Theory vs. Practice

Theory vs. Practice

“I know how to code,” I said, “but I don’t know how to Code.”

“Umm. You just said the same thing twice and said there was a difference.”

“Yes,” I said, “but I said it with different emphasis each time.”

“Please explain.”


So this was how I explained my frustrations to a sympathetic ear. See, I had dabbled and learned all sorts of programming languages: Basic, C, a little Java, Javascript, Scheme, a bit of 8086 assembly and even Zilog-80 assembly so I could try to make calculator games for my old TI.  I’d also managed to learn enough HTML and CSS to hack up my personal blogger site. I mean, I know about For loops, If/Then statements, functions, objects, quick sorts, and so on.

Despite all that, I was completely flummoxed if I wanted to make anything substantial or real. I didn’t know how to make standalone Windows executables, or set up a server, or write web apps or Android or iPhone apps. All I had really done was solve contrived classroom problems. I had no experience with a real development environment or making programs intended for a general audience of users.

But now I want to make real things. Maybe it’s because I’m curious. Maybe it’s because I’m jealous that Instagram just got bought out for $1 billion and I want to chase the dream, too. I’d at least like to have the skillset, if only to indulge my curious, creative side.

My approach right now is to try to get my hands dirty and start making mistakes as soon as possible. After reading the internet for a while, I decided that Django or Ruby on Rails would be good tools for getting a site up and running as fast possible.

Do readers relate to the experience of coding vs. Coding? What do readers do when they’re face with a problem the know is tractable, but they have no real world experience with?



I can relate a lot to this! I started learning C about a year and a half ago at uni, but had dabbled with a few basics before. Still, we were only asked to make console applications and no large scale projects. It only started this easter, wher I started doing basic gamedev in my spare time, that my code ‘skillz’ have increased majorly. Still a long way to go though!

I am in the same boat. I have written code in many different languages and developed products for sale using my code, both physical products and software products. The languages include: GW Basic, Commodore Basic, Microsoft Basic, PIC Assembler, PIC C, HTML (3 websites between 1994 and 1998) and probably some I don’t remember. I don’t code much – I am mostly an op-amp kind of guy, so I am not adept at user interfaces and windows programs and handling data. I would like a way to get more exposure and practice and am working on that.

Most projects don’t provide the time or space to learn new things and usually there is a software guy to do the code.

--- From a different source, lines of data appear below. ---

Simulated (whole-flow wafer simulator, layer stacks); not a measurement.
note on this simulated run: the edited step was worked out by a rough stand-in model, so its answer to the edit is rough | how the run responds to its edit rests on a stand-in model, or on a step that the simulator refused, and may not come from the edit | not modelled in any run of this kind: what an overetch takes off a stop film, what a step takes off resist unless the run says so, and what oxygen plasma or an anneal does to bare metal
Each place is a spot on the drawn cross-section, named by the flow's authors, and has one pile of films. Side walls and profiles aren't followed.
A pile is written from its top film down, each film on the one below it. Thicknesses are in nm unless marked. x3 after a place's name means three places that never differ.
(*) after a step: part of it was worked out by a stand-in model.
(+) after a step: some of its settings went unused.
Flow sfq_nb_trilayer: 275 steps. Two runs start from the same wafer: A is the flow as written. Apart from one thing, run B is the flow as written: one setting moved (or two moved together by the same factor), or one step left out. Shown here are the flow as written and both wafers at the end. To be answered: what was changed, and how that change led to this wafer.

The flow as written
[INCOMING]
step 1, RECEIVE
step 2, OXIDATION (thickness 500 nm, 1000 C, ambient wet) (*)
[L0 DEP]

The thing is, software engeneering is more a craftmanship than a science, so you have to «build up» your habilities, starting with very simple stuff, so you learn to manage the complexity of larger problems of the real world. You may have had lessons about modelisation, and if so, you will see where that can help, but that’s not enought at all. So my advice is, start with the langage you are the most confortable with, do the simplest code possible, and build the smallest thing you can imagine. 🙂 The rest, design patterns, good practices, data structures and everything, will come when needed, don’t try to learn it all, it’s a big world. 🙂

You might want to read «the pragmatic programmer» too, althought it may be a little early.

So yeah, get your hands dirty. I have still so much to learn too. ^^

Having a proper editor helps. I use Brief although it is a little long in the tooth, Crisp seems like a good replacement. Brief does code completion, automatic indenting, brace matching, invokes the compiler then tracks error. It also has a very talented macro facility and a C-like scripting language for user extensions.